Jackie Relyea, an assistant professor of literacy education in NC State’s College of Education, has received the Dina Feitelson Research Award from the International Literacy Association.
The Dina Feitelson Research Award recognizes an outstanding empirical study that reports on an investigation of aspects of literacy acquisition such as phonemic awareness, the alphabetic principle, bilingualism, home influences on literacy development, or cross-cultural studies of beginning reading, and has clear implications for instruction.
“The Dina Feitelson Award has a strong legacy of recognizing high-quality, peer-reviewed research that makes a real difference in how we understand and support literacy learning. To be part of that tradition is incredibly humbling,” Relyea said. “As a researcher, it’s encouraging to know that the questions my team and the communities I’m learning from are asking are seen as important to the broader conversation in the field.”
Relyea received the award for a paper entitled “Effects of Tier 1 Content Literacy Intervention on Early-Grade English Learners’ Reading and Writing: Exploring the Mediating Roles of Domain-Specific Vocabulary and Oral Language Proficiency,” which was published in the Journal of Educational Psychology.

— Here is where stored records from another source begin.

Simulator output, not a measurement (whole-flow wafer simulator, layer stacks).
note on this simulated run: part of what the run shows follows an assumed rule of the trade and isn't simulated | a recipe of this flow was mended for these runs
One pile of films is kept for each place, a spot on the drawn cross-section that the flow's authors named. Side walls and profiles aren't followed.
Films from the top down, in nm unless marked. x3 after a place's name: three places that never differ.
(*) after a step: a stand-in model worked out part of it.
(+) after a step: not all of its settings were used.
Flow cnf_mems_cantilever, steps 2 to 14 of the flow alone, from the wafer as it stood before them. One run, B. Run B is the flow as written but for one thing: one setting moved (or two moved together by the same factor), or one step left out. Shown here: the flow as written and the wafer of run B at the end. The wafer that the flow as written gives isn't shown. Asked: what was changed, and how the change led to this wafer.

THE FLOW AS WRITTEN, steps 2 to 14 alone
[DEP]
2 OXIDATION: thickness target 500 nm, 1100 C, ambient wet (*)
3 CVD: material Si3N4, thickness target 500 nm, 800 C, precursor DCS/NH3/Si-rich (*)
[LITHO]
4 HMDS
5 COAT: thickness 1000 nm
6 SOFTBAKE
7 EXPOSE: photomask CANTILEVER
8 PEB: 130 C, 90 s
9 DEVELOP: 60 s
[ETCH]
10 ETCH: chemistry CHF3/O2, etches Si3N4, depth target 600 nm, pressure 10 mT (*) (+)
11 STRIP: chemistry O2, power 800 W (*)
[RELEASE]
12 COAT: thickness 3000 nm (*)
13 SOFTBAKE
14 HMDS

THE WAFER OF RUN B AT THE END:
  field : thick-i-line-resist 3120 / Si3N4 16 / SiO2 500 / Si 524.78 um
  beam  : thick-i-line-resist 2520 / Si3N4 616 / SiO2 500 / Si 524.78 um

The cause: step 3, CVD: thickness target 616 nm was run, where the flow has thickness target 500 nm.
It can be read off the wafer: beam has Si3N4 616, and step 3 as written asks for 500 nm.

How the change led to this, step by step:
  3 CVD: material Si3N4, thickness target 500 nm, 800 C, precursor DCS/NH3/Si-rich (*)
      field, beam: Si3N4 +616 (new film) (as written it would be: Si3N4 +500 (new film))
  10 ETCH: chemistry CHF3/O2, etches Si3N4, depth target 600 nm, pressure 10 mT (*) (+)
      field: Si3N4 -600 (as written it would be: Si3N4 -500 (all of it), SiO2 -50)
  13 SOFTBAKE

The study examined the differential impact of classroom-based content literacy intervention on reading and argumentative writing outcomes among English learners in first and second grade. Results showed the intervention significantly bolstered English oral proficiency and argumentative writing in science and social studies and led to improved domain-specific vocabulary knowledge.
“I hope our study adds to the growing recognition that all children, especially multilingual learners, deserve access to rich, high-rigor literacy experiences from the very beginning,” Relyea said.